Amos 2:6-10,13-16; Psalm 49(50):16-23; Matthew 8:18-22
There are two kinds of Prophetical writings - those where the prophetic tradition was passed down auraly and later written down ('non-literary prophets') and those who wrote books of their own prophesy to hand on, such as Amos, today's first reading author. Actually the distinction is muddier than that - for example Amos almost certainly did not write the final part of the book of Amos, as the literary style changes somewhat.
In either case it is important to appreciate that Old Testament Prophecy is in no way meant to be a prediction of future events. It so happens, that much of the prophetic writings we have do predict actual events that we can seen the historical record and in archaeology. However - the prophets are often written down after the event has taken place - so we need to think more of OT prophesy as teaching us how to think and feel about situations and events.
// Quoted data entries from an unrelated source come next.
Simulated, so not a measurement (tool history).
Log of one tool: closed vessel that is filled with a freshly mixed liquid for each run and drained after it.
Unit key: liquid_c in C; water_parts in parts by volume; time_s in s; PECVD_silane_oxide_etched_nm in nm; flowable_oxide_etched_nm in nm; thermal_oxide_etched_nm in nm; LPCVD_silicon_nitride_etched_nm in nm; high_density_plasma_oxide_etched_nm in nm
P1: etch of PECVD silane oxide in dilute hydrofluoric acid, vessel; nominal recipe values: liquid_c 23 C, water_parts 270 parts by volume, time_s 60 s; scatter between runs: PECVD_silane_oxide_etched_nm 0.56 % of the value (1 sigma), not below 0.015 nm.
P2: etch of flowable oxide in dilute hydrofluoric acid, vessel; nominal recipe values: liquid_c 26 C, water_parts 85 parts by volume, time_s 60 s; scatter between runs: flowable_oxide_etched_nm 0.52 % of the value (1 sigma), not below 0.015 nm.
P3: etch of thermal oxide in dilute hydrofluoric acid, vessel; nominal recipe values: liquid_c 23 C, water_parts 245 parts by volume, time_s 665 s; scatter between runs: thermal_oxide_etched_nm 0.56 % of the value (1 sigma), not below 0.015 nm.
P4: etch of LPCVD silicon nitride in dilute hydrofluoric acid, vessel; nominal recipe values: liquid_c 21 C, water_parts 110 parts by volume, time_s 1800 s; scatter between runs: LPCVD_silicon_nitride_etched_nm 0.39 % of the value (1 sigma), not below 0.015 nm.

Amos then is not so much predicting the downfall of Jerusalem, as warning us that continuing to behave badly will lead to a painful outcome. Overall, Amos's message is against the behaviour of those lucky few who hold all the resources in their control, and that we must change and become generous in our support of others. In Samaria, the capital of Israel, archaeologists have found grand houses of the date Amos was writing, built over the ruins of poorer housing, ‘bulldozed’ to make way for them. We can see this kind of behaviour in our country today - if you have a copy to hand their is a good discussion of this trend in a recent copy of 'The Big Issue' that deals with tearing down 1960's housing estates, the homes of communities of relatively poor people, to be replaced with popular and profitable commuter belt housing. The just thing to do would be to refurbish and improve the existing housing, maintaining the communities therein.
Prophets, with their uncompromising words, often create enemies. Jesus talks in Matthew 8 of this today - foxes and birds have their homes, but those who follow The Lord will have none. Yet -we are called to be prophets.